ARI SHAPIRO, HOST:
Two associates of President Trump's personal attorney Rudy Giuliani were arrested last night at a Washington area airport, reportedly with one-way tickets out of the country. The indictment alleges that Lev Parnas and Igor Fruman tried to steer foreign money to American politicians to advance their own business interests and those of Ukrainian government officials. Both men have also been subpoenaed in the House impeachment inquiry. Kim Wehle is a former federal prosecutor who has handled these kinds of cases.
KIM WEHLE: Thank you, Ari.
SHAPIRO: What stands out to you in these indictments?
WEHLE: Well, I think the message being sent by these indictments sort of marries up with the message being given in this impeachment process, which is that American elections are for Americans to decide, first of all, and that Americans need to have good information when they vote, including who is funding their candidates. And there are basically two conspiracies alleged in these indictments. One, that, as you mentioned, there were foreign nationals that were making contributions funneling money through these defendants to basically sway our elections in their favor - in these foreign nationals' favor not in favor of Americans. And then secondly, that donations were being made through shell companies in amounts that exceeded the contribution limits under the federal election laws.

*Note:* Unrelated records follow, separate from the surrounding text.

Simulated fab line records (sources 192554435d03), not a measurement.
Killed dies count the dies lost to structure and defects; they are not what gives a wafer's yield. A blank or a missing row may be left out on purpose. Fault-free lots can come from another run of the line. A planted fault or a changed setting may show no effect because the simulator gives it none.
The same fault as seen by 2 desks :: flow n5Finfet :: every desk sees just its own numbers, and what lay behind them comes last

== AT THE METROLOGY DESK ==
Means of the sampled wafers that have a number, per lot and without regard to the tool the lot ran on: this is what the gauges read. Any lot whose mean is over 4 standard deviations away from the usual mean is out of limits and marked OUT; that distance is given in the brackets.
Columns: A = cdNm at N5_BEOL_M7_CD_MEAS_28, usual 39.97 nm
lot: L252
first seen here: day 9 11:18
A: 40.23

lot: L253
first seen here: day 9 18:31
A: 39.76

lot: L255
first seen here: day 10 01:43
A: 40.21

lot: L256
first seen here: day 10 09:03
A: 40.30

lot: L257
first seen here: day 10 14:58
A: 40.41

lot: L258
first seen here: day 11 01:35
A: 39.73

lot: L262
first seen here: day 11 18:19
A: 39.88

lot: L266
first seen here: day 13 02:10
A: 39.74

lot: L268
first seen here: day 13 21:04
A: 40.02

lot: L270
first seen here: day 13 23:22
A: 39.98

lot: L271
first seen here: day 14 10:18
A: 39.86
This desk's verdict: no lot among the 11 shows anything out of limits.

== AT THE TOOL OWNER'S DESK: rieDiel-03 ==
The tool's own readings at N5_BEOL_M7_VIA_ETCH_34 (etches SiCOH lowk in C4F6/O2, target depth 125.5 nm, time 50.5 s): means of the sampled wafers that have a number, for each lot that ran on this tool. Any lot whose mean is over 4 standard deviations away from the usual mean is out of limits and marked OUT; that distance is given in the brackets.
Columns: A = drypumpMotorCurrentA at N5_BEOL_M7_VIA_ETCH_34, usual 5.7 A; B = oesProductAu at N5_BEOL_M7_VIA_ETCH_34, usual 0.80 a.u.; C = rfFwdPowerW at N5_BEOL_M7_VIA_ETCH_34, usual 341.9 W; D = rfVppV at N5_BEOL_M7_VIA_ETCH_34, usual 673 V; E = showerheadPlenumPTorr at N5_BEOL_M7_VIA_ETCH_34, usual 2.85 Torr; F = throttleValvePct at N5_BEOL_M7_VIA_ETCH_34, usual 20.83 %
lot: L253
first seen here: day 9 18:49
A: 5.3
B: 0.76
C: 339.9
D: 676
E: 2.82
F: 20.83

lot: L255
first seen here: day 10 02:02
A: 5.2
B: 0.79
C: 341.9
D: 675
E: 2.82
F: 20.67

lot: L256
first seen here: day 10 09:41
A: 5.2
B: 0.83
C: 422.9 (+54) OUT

SHAPIRO: Now, you said the message marries up with the impeachment inquiry. I wonder whether the process marries up. What happens now that we have these two men who are both involved in the impeachment inquiry and in a criminal justice case in the federal court system?
WEHLE: Yeah, so we've been hearing a lot about, can Congress enforce its subpoenas? And that's actually a little bit tricky for a number of reasons - number of legal reasons. But here now we have the Justice Department, and we have the courts - the court backing that process. It's much more difficult to basically defy a grand jury or a trial subpoena. And so given that these defendants are also potential witnesses in the impeachment probe, Congress and the American people will get the information that - more easily than they would otherwise. And also, of course, prosecutors sometimes make deals with defendants in exchange for information, so that could lend some kind of light - shed some light in the impeachment process.
SHAPIRO: So you're saying evidence in a future trial could just be de facto evidence in the impeachment inquiry.
WEHLE: Sure, absolutely. Remember. In - you know, I worked on the Whitewater probe. You know, Ken Starr handed Congress a big dossier of detailed investigative evidence that the Justice Department, through Ken Starr, basically gathered. Here we have Congress in the impeachment probe doing that investigative task itself sort of in real time. But now that the Justice Department is involved, first of all, we can be happy that it's functioning, notwithstanding some of these other concerns people have about the separation of powers, including myself. But secondly, we've got the power of the Southern District that's backed by the federal courts because there's something...
SHAPIRO: Southern District of New York, where these men are being prosecuted.
WEHLE: Correct. Right. Yeah.
SHAPIRO: As we mentioned...
WEHLE: So at least the federal court...
SHAPIRO: Yeah. As we mentioned, these men were associates of Rudy Giuliani, the president's personal lawyer. Do you think Giuliani should be worried?
WEHLE: Sure. I mean, they were not only - they were associates, clients of Mr. Giuliani. His lawyer, John Dowd, who was formerly Mr. Trump's lawyer early on in the administration, said that they actually helped Mr. Giuliani in connection with representation of President Trump. The Wall Street Journal is reporting that they met with Giuliani at the Trump Hotel just hours before their arrest attempting to flee the country. And it's also reported that both of them were involved in, essentially, helping Mr. Giuliani potentially start a criminal investigation or get the Ukrainians to start a criminal investigation into the Bidens. So this is all intertwined.
SHAPIRO: Another twist in the Ukraine story - thank you former U.S. attorney Kim Wehle for helping us sort it out.